"That word reminds one of a celebrated and vanished type,—never mirrored upon canvas, yet not less physically worthy of artistic preservation than those amber-tinted beauties glorified in the Oriental studies of Ingres, of Richter, of Gérôme! Uncommonly tall were those famous beauties, citrine-hued, elegant of stature as palmettoes, lithe as serpents; never again will such types reappear upon American soil. Daughters of luxury, artificial human growths, never organized to enter the iron struggle for life unassisted and unprotected, they vanished forever with the social system which made them a place apart as for splendid plants reared within a conservatory. With the fall of American feudalism the dainty glass house was dashed to pieces; the species it contained have perished utterly; and whatever morality may have gained, one cannot help thinking that art has lost something by their extinction. What figures for designs in bronze! What tints for canvas!"
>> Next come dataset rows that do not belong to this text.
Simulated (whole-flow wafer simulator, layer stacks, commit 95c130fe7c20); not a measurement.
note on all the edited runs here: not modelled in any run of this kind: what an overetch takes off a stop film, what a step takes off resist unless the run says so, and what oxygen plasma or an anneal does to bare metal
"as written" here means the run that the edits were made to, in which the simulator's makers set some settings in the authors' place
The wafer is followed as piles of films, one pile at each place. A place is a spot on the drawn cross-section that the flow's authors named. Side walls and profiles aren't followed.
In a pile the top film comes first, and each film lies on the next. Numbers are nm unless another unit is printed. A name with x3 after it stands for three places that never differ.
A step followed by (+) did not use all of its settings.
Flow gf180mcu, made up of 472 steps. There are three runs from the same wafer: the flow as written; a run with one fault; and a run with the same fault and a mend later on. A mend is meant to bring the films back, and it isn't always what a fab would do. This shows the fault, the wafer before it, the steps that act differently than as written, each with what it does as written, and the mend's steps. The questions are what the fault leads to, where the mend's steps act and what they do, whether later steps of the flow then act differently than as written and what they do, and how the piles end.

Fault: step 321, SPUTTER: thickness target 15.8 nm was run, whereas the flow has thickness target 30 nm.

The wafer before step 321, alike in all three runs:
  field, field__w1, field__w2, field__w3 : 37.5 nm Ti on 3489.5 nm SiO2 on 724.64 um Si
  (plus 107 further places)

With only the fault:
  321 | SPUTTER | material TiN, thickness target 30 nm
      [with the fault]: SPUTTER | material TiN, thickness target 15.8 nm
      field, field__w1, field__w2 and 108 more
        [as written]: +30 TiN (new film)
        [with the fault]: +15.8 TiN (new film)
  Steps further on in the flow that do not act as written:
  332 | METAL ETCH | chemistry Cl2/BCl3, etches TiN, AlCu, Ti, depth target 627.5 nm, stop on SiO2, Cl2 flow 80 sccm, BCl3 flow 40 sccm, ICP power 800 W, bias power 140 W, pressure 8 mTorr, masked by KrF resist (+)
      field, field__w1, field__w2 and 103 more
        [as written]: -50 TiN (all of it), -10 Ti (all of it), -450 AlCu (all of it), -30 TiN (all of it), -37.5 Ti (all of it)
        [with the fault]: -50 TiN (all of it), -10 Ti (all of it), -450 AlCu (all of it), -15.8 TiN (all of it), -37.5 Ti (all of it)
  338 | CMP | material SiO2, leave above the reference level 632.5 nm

Then Hearn returns to the subject of the Creoles, and speaks of the compilation of Creole proverbs of the Antilles and other places, but of the lack of a similar work in Louisiana. It foreshadowed his own "Ghombo Zhebes," then in the making. Reading his description of the fugitive Creole literature, one regrets that Hearn did not find time and opportunity to collect: it as he did the proverbs.
"The inedited Creole literature," says he, "comprised songs, satires in rhyme, proverbs, fairy tales,—almost everything commonly included under the term of folk-lore. The lyrical portion of it is opulent in oddities, in melancholy beauties; Alphonse Daudet has frequently borrowed therefrom, using Creole refrains in his novels with admirable effect. Some of the popular songs possess a unique and almost weird pathos; there is a strange, naïve sorrow in their burdens, as of children sobbing for lonesomeness in the night. Others, on the contrary, are inimitably comical. There are many ditties or ballads devoted to episodes of old plantation life, to surreptitious frolic, to description of singular industries and callings, to commemoration of events which had strongly impressed the vivid imagination of negroes,—a circus show, an unexpected holiday, the visit of a beautiful stranger to the planter's home, or even some one of those incidents indelibly marked with a crimson spatter upon the fierce history of Louisiana politics."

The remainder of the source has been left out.